Spectral resolution is controlled by pupil size

Since $f_{tel} = D_{tel} N_{tel}$, and $f_{coll} = D_{pupil} N_{tel}$, we can rewrite the equation for resolution as a function of slit width as

$$d\lambda = \frac{dW}{206265''} \frac{D_{tel}}{D_{pupil}} \frac{{\rm cos} \beta}{M_{grating}}.$$

Many factors have dropped out, leaving only telescope and pupil diameters and the lines/mm of the grating (and ${\rm cos} \beta$, which is not very adjustable). This equation expresses a fundamental relation between telescopes and instruments. Everybody wants a bigger aperture telescope, large $D_{tel}$, to gather more light. But in order to get equally high resolution spectra, if we increase $D_{tel}$, we must also increase $D_{pupil}$. ($M_{grating}$ is limited, since a 1200 lines/mm grating already has interline spacing $<1$ micron, close to the wavelengths of the light we are trying to diffract; we can't make a high-quality large grating that is significantly finer.)

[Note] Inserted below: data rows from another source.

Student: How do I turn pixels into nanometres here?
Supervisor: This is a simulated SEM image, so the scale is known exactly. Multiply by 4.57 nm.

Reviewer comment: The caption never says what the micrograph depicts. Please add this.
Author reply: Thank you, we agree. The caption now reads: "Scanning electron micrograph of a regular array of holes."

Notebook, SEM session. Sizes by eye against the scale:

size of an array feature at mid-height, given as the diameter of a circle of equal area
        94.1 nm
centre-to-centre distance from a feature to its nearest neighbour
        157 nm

Again, this is because increasing the telescope size means we have to scale up the instrument, otherwise a given slit passes a larger range of angles to the grating, and that lowers the resolution. If we tried to get around this by making a faster telescope (smaller $N_{tel}$) with a smaller physical scale $s_{tel}$ at the focal plane, the beam emerging from the focal plane and entering the collimator is faster, so it will make a big pupil anyway.

Note that for given $D_{tel}$, $d\lambda \propto \frac{1}{D_{pupil} M_{grating}}$. $D_{pupil} M_{grating}$ is the total number of lines in the grating, or the total number of interfering elements; this is a common figure of merit for diffracting systems.